Re: [wsbpel-implement] Fault tolerance considerations

wsbpel-implement message

Subject: Re: [wsbpel-implement] Fault tolerance considerations

From: Ron Ten-Hove <Ronald.Ten-Hove@Sun.COM>

To: edwink@collaxa.com

Date: Wed, 15 Oct 2003 07:52:44 -0700

Edwin,

Sounds like a sensible approach. I assume that the configuration for this behaviour is on a "per operation" basis? Does this not produce a higher amount of coupling between the process definition and the deployment descriptor?

Cheers,
-Ron

Edwin Khodabakchian wrote:

Ron,

Our implementation would can be configured to either 1) resume and throw an exception on the reply or 2) do nothing (can be used in case where all operations are idempotent and retried without side effects.). The behavior is configurable through the deployment descriptor.

Edwin
From: Ron Ten-Hove [mailto:Ronald.Ten-Hove@Sun.COM]
Sent: Tuesday, October 14, 2003 4:25 PM
To: bpel implementation
Subject: [wsbpel-implement] Fault tolerance considerations

Folks,

I was recently given an interesting question from one of my development teams, and I thought it would be of interest to this group, since it touches on universal implementation issues.

The question is based on the following scenario: given a process something like this:
<sequence>
  <receive name="rcv" ... />
  <assign  name="as1" ... />
  <invoke  name="inv" ... />
  <assign  name="as2" ... />
  <reply   name="rep" ... />
</sequence>
  
The <receive> and <reply> activities are part of a request-response MEP, bound to SOAP, so that the request-response is synchronous (uses the same connection for request and response).

    Simple enough. But suppose that during execution of an instance of the above process, somewhere after the <receive> activity is completed but before the <reply> activity is done, the BPEL engine suffers a crash. Since we have the full state persistence, recovery is simple enough. We can therefore finish creating the reply, but this is rather useless, since the client connection is lost.

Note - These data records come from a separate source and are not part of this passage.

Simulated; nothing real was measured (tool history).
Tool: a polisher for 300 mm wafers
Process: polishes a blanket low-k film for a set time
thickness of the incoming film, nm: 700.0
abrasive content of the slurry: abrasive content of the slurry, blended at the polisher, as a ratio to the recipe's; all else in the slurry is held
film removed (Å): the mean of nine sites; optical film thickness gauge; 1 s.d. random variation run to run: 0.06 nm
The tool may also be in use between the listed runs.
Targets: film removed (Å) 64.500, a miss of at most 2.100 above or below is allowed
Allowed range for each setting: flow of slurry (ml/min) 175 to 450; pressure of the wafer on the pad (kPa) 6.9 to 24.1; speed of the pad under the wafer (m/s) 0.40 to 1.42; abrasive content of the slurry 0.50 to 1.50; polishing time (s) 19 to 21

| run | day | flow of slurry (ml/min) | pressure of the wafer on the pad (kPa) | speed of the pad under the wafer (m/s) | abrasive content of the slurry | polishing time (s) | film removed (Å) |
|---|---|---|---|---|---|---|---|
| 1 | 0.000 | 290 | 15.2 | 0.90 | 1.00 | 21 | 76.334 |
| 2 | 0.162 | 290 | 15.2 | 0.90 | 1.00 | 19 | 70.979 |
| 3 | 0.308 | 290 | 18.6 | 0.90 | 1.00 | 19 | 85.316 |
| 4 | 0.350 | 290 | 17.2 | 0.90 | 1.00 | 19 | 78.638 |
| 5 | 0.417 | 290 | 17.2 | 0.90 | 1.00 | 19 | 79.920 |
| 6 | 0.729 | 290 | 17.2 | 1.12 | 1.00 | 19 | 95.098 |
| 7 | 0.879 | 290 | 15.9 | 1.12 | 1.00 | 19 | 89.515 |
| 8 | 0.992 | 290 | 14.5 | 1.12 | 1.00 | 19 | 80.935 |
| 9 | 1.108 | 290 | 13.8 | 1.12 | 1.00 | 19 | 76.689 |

    So what is the right thing to do under these circumstances? Should the engine, upon recovery in this situation, fault the running activity? Should it continue to the reply activity, and presumably fault because the connection is closed?

    What of the client program? It sees that the HTTP connection closed while awaiting a response to the request. It might reasonably resend the request (HTTP being what it is). If this is the expected behaviour, might it not be appropriate for the BPEL engine offering the service our client is using to, upon recover, "roll back" or otherwise compensate the completed activities in the sequence (not shown in the process above), to the point of the <receive> activity, and restart the receive?

    I know that some of these complexities are the result of using unreliable messaging, and you get what you pay for, right? On the other hand, this illustrates some interesting states that a BPEL implementation might have to deal with, which aren't discussed in the specification. At the very least, we have some unspecified faults to deal with -- presumably implementation specific.

    So what are other implementers doing in this case? Generating a fault of one sort of another, or performing more heroic efforts to recover from the crash? I'm just interested in general approaches, since we don't want to require NDAs here! My development team is busy trying to create some recovery mechanisms for the scenario above, based on some sort of client/server interaction (client retries being the most likely sort). These guys are pretty clever, so I wouldn't doubt that they could invent something that, in many cases, actually recover from the crash scenario above.

    Thoughts? Is anyone else concerned about crash recovery, perhaps with different scenarios?

-Ron